Kafka is used as the message broker in the reference implementation. Processing between module are decoupled using Kafka when needed.
The stream processing is done using Apache Spark. We use a custom python module for “multi-camera-tracking”. The key streaming modules are as below.
a) The multi-camera-tracking is explained in the track project, primarily it is responsible for deduplicating detection of the same object seen by multiple cameras and tracking the object across cameras.
b) The preprocessing module is responsible of validation of every JSON messages that is being send from the perception layer, it maps each JSON message to Strongly typed domain object.
c) The anomaly detection module maintain state of each and every vehicle/object. As the trajectory of each vehicle is maintained over time, it is very easy to compute information like speed of vehicle, how long a car has stayed in a particular location, is the car stalled in unexpected location?
d) Flowrate module is used to understand the traffic patterns, flow rate, this involves micro-batching of data over sliding window
This project implements the last 3 module, multi-camera-tracking is done in python.
The data is persisted in Cassandra and ElasticSearch. Cassandra is used to maintain the state of the parking garage at a given point of time. The state of the parking Garage comprises of parking spot occupancy, car movement in the aisle, car entry and exit. The application can show the current state of the garage, it also enables playback of event from a given point of time. All data events, anomalies are indexed in ElasticSearch for search, timeseries analytics and dashboard.

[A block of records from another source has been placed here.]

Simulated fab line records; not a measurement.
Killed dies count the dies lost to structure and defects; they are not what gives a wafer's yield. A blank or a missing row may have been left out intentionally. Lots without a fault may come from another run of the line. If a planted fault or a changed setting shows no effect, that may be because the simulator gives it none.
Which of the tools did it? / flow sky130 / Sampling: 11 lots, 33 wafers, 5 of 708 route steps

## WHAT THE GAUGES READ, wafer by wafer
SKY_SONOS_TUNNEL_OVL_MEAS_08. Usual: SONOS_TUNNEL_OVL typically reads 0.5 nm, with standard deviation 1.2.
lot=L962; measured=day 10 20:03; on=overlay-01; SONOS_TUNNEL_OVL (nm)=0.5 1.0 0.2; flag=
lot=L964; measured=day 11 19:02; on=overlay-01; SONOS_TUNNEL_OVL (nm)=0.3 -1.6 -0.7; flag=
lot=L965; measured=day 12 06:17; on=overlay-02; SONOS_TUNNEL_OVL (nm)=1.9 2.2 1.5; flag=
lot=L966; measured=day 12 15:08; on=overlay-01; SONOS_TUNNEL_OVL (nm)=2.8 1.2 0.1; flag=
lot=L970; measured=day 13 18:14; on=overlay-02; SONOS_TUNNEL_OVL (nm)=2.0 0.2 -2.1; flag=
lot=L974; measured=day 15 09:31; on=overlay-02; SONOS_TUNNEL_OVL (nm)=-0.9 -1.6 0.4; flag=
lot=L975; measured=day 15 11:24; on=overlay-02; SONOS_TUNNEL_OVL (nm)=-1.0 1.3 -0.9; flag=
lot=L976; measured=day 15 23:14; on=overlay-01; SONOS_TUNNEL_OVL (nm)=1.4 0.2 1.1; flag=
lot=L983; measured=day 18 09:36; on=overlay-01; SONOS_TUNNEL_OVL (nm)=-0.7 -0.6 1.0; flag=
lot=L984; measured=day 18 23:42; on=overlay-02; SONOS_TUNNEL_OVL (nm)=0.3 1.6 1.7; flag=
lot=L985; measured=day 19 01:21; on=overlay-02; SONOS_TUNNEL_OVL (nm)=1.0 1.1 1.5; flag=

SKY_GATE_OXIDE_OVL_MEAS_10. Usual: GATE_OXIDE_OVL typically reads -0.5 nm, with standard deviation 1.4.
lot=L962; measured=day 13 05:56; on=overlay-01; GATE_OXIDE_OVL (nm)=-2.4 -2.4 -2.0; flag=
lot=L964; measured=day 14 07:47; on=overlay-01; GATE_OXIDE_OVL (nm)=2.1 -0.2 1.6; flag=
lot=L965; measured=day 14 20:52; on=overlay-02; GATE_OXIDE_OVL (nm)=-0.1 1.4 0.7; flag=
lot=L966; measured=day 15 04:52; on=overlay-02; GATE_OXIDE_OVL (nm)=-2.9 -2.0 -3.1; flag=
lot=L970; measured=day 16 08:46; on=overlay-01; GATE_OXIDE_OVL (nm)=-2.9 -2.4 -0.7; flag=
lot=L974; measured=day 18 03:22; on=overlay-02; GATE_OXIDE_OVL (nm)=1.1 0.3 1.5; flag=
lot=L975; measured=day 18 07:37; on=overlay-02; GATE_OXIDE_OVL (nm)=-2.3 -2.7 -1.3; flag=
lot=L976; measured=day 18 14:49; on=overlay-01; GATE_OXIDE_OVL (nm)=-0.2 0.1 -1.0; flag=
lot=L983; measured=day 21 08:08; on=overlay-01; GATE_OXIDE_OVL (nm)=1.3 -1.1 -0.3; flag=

The Batch processing is done based on the accumulated data over a period of time. The data ideally should be stored on distributed file system like HDFS or S3, for the Reference application in the docker container as we are not using cloud deployment, and the data is read from the kafka topic itself, the entire data for a given topic is read to do batch processing on it. The output of the batch processing is stored in the persistent store and is consumed by the API.
Anomaly Detection, Stateful stream processing
The implementation is based on Apache Spark structured streaming, a fault tolerant streaming engine. As maintaining trajectories required advanced stateful operations, it uses mapGroupsWithState operation. The API allow maintaining user-defined per-group state between triggers for a steaming dataframe. The timeout is set to cleanup any state which has not seen any activity for a configurable period of time. Important to note that the reference implementation use processing time and is based on the clock time, hence it could be affected by changes in the system clock, example clock skew.
Trajectories for each and every vehicle is maintained during the period of time the vehicle is seen in the aisle area. Location of car within aisle or parking spot is determined by ROI (region of interest). The perception layer generates the information with respect to location of car. Maintaining trajectories of vehicle gives us the ability to compute many information like speed, time of stay and whether a vehicle is stalled in particular location. The trajectories are cleaned up if no events are seen with respect to a vehicle for configurable period of time. The trajectories are formed based on “moving” events. If a vehicle gets parked after moving through the aisle, the corresponding trajectory will be cleaned up after configurable period of time.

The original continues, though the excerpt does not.